DOXOLOGY: The Lutheran Center for Spiritual Care and Counsel was “delighted to plan the “Take Heart!” Respite Retreats initiative at the suggestion of the Office of National Mission,” said Beverly K. Yahnke, Ph.D., DOXOLOGY’s Executive Director for Christian Counsel.
“A respite curriculum was created to refresh pastors in the Word and to invite them to step away for a few days into a quiet retreat setting for worship and study. Pastors participate in advanced training regarding care of the soul and are invited to ‘take heed unto’ themselves, their family and their well-being,” Dr. Yahnke explained. Pastors are “also given an opportunity to examine resilience strategies which can equip them to respond in healthy ways to ongoing challenges.”

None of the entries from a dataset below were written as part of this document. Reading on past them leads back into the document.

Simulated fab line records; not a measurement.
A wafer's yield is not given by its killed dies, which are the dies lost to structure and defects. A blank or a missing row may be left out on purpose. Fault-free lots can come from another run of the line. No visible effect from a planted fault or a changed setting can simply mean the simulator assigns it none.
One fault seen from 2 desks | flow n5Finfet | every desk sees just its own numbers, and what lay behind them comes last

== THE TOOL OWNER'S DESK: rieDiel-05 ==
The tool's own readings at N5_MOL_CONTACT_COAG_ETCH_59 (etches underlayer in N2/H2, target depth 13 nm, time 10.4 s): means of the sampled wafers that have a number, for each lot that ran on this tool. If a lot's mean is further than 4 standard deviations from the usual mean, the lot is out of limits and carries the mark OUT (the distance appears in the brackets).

“The retreats, sponsored fully by the Office of National Mission, allow pastors to step away for three days and two nights,” said Yahnke. “ONM has funded 15 respite retreats for this calendar year. The only cost to the pastor/parish is the cost of transportation. The early retreats have filled up within days of posting registration availability. Additional retreats are being added for the weeks after Easter and into early summer.” Six respite retreats have been held thus far.
“The response has been overwhelmingly positive and heartening,” Yahnke notes. “Pastors report that the retreats have been precisely what they needed. …They are returning to their families and their parish refreshed and equipped once again to serve... When DOXOLOGY asks pastors what they would tell a friend in ministry, the answer is always, “Go!” Sometimes the answer is, “Go NOW!” The pastors who attend are young and old, newly ordained, and seasoned, faithful men. Each retreat seems to feature an equal number of grads from each of our seminaries.”
Rev. Dr. Tyler Arnold, pastor at Christ Lutheran Church (Platte Woods), serves as a “Take Heart!” retreat chaplain (including leading prayer services, providing spiritual care in conversation or in confession absolution). “These retreats have been a real delight for pastors,” Rev. Dr. Arnold said. “It’s an opportunity to practice self-awareness of being receivers… That has been beneficial and encouraging.”
Pastor David C. Fleming, Executive Director for Spiritual Care, DOXOLOGY notes, “Pastors have found comfort, wisdom, and encouragement in, what Luther called, ‘the mutual conversation and consolation of the brethren.’ At meals, breaks, and receptions the men are engaged in lively conversation about the presentations, the sermons, and how these apply to their particular situations.”